On valid Unicode identifiers: We should by no means reinvent the wheel and come up with a Modelica-specific definition of what valid identifiers are, i.e., which Unicode sequences are permitted as such like restrictions on the kind of the first glyph of an identifier or the glyphs following. There is a lot of knowledge on that in well-established languages and we should just take the definition of one of these. What I would like, is a Modelica-Design group discussion where somebody presents the definitions of a bunch of commonly used languages supporting Unicode, comparing them and giving examples of the types of identifiers they permit; lets say of Java, C#, Python 3, Julia, C++.

christoff-buerger commented 5 years ago

How to represent a variable from a textbook with an underscore as a Modelica variable? How to represent a variable with a line as accent ("upperscore", I don't know the right term) as a Modelica variable?

@AHaumer: Please consider the Combining Diacritical Marks for Symbols example in my post above. It explains how a proper Unicode treatment of your problem looks like. For example, one can use the Unicode code point 0x0305 (cf. https://unicode.org/charts/PDF/U0300.pdf) to add an upperscore to a glyph. I am not saying this is nice, but it is in the spirit of Unicode. Note, that this is only to add upper- and underscores to single glyphs; it is no replacement for sub- or superscription, which is anyway not a Unicode problem, but a text-rendering layout problem.

beutlich commented 5 years ago

lets say of Java, C#, Python 3, Julia, C++.

Or Wolfram Language.

henrikt-ma commented 5 years ago

@AHaumer: Please consider the Combining Diacritical Marks for Symbols example in my post above. It explains how a proper Unicode treatment of your problem looks like. For example, one can use the Unicode code point 0x0305 (cf. https://unicode.org/charts/PDF/U0300.pdf) to add an upperscore to a glyph. I am not saying this is nice, but it is in the spirit of Unicode. Note, that this is only to add upper- and underscores to single glyphs; it is no replacement for sub- or superscription, which is anyway not a Unicode problem, but a text-rendering layout problem.

But how are other languages dealing with the canonicalization issue? For example, take the Swedish letter 'å'. In Sweden, it is clear that this should be LATIN SMALL LETTER A WITH RING ABOVE (UTF-8: C3 A5), but in most parts of the world, it is probably just a Unicode sequence for an 'a' with an COMBINING RING ABOVE, å (UTF-8: 61 CC 8A). With the two appearing the same, code using these would be completely obfuscated unless they are treated as equivalent.

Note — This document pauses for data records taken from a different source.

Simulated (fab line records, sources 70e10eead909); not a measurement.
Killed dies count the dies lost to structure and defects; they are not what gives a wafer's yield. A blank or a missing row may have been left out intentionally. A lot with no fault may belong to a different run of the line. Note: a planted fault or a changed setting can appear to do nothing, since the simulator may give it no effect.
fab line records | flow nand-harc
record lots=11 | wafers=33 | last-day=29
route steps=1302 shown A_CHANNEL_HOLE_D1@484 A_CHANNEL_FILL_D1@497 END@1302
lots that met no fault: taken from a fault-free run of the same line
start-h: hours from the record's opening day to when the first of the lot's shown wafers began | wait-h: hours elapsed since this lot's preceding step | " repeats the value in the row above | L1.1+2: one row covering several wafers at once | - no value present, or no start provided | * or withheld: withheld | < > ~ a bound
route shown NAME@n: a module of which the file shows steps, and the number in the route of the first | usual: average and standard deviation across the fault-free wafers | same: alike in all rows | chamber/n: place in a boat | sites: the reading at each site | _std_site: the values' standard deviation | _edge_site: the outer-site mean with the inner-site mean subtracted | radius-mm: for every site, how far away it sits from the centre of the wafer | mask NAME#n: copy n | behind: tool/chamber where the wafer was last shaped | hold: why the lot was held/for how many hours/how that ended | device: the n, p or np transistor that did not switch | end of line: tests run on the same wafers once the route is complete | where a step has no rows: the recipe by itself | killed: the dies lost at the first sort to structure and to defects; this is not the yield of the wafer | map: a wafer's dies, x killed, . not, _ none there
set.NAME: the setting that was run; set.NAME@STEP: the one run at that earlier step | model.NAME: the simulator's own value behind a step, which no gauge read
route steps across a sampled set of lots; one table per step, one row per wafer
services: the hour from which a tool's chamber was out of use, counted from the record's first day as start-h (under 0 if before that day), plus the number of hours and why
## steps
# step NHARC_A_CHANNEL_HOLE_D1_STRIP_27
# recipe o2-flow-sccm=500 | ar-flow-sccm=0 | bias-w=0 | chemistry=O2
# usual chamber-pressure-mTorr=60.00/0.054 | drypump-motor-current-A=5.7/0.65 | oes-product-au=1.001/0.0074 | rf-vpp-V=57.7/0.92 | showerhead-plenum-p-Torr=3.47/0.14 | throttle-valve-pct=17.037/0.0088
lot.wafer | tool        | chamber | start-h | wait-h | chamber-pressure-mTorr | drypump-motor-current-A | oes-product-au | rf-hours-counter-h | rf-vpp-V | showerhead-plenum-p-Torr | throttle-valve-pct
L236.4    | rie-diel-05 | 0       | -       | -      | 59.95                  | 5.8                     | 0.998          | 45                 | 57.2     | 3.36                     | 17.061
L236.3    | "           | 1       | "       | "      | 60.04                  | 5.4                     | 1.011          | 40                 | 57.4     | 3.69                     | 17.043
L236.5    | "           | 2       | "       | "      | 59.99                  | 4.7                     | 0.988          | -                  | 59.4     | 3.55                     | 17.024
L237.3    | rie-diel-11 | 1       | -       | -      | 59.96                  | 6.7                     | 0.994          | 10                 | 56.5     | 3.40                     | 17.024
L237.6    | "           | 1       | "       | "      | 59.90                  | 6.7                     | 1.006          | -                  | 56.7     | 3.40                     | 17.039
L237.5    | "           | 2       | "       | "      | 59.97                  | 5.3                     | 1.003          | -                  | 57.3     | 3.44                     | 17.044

sjoelund commented 5 years ago

In Julia, those are considered the same:

å = 1 # Using C3 A5
println(å) # Using 51 CC 8A

Sort of...

julia> eval(Symbol("\u00e5"))
1
julia> eval(Symbol("a\u030a"))
ERROR: UndefVarError: å not defined

So the parser will normalize the string, but if you do some metaprogramming and don't normalize your code points, you may end up with unexpected results :)

HansOlsson commented 5 years ago

So the parser will normalize the string,

Which begs the question: which normalization?

And the answers seems to be that Julia used NFC and now uses NFC with some custom additions, whereas Python 3 uses NKFC. Since some of the benefits are for people not using latin alphabets I think we need to involve them: in general internationalization shows that cultures differ in unexpected ways and one generally has to rethink more than anticipated.

I also believe we need to have multilingual support #302 in place first; as both of these allow us to translate a library to another natural language - but multilingual supports is better for re-use and collaboration; so we don't want people to make a translated copy of MSL due to lack of multilingual support. (I have seen translations of parts of Modelica.Fluid - so it will happen.)

christoff-buerger commented 5 years ago

I also believe we need to have multilingual support #302 in place first [..]

Note that if we want to handle sub/super-scripts Unicode is quite restricted [..]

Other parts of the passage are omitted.